Honors College

The Honors College at Prairie View A&M University is advancing PVAMU’s Journey to Eminence by elevating recruitment and retention efforts to attract top-tier students and foster an intellectually stimulating environment that promotes leadership, research, and global engagement, prioritizing academic relevance, teaching excellence, and student success. 

Vision 

The Honors College at PVAMU will serve as a national model of Honors education, shaping changemakers, innovative thinkers, and leaders with global impact. Through interdisciplinary inquiry, research, and seminar-style courses, students will engage in practices and exploration that foster a deep sense of responsibility for reimagining systems and communities they serve. 

Mission

The Honors College is dedicated to fostering an enriched environment that encourages students pursuing STEM, Education, the Arts, and community-driven work to engage in dynamic intellectual exchanges, develop advanced problem-solving skills, and contribute meaningfully to their academic communities. Anchored in excellence and guided by purpose, Honors College scholars will be equipped to steward progress with intention. Grounded in PVAMU’s legacy of producing visionary leaders, the Honors College will prepare students with intellectual curiosity & promise and address future challenges with purpose and impact.  

Core Values

  • Curiosity & Rigor
  • Excellence
  • Inquiry 
  • Engagement 
  • Scholarship 
  • Leadership  

Learn more about the University's Honors College at https://www.pvamu.edu/honorsprogram/.

Courses

HCOL 1321 Honors Colloquium II: 3 semester hours.

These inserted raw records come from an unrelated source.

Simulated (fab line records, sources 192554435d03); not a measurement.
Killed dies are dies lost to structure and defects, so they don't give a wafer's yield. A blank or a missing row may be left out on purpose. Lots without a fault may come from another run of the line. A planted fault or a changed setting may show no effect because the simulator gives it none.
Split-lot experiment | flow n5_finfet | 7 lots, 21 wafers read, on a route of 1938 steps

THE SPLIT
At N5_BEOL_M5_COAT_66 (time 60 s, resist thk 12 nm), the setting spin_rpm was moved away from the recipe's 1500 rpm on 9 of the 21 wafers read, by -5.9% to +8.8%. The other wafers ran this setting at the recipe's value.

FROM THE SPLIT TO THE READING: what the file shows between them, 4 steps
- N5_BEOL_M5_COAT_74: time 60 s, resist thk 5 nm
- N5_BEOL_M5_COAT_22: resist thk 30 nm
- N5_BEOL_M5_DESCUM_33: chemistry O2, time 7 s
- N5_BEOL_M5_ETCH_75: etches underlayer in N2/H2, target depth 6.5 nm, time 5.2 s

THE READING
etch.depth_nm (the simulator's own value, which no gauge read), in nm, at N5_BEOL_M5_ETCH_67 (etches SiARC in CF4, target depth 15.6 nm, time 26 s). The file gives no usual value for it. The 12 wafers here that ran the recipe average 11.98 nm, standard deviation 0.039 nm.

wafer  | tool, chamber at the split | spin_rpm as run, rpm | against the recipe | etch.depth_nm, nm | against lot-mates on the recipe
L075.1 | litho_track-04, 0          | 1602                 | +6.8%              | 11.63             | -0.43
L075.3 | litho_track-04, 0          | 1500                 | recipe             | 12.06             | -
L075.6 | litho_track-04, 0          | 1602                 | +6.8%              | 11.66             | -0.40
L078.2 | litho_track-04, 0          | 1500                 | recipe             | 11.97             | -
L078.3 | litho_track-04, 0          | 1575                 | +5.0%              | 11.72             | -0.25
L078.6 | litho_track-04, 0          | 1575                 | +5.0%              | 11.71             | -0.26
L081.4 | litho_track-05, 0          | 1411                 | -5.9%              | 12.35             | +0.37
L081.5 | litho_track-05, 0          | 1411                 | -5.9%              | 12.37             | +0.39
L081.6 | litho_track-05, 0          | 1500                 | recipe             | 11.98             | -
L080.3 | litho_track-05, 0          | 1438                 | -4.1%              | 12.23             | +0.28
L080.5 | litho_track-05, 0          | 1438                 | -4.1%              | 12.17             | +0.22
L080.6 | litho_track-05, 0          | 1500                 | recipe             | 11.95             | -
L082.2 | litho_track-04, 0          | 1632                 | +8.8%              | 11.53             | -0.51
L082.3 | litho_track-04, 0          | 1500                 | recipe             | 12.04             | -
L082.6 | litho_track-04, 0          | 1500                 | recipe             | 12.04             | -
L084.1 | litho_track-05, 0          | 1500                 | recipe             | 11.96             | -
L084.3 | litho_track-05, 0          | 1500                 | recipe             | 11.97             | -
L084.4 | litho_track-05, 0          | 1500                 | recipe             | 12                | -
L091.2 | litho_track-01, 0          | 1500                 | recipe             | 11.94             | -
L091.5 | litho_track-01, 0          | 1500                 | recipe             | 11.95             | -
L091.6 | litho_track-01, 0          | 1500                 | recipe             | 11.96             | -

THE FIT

This course examines creativity as a disciplined and researchable process rather than an innate trait. Drawing from psychology, cognitive science, humanities, and innovation studies, students analyze how original work emerges across domains. Weekly creativity experiments and structured reflection foster metacognitive awareness and disciplined creative practice. Students produce an original scholarly or creative work grounded in research, accompanied by a public presentation and reflective defense.

HCOL 2310 Honors Advanced Seminar Research Design & Interdisciplinary Inquiry: 3 semester hours.

This seminar prepares students for advanced research and innovation by introducing common methodologies across disciplines. Students learn to conduct literature reviews, develop research questions, design studies, analyze data, and validate findings. Collaborative team projects emphasize interdisciplinary problem solving.

HCOL 4310 Honors Capstone Thesis Design or Innovation Project: 3 semester hours.

The capstone represents the culmination of the Honors College curriculum. Students complete a substantial original work -- traditional research thesis, interdisciplinary project, or applied innovation -- demonstrating mastery of inquiry, analysis, and communication. Projects are comparable to publishable scholarship or professional-level deliverables. Students present their work publicly and engage in advanced professional preparation for graduate study or employment.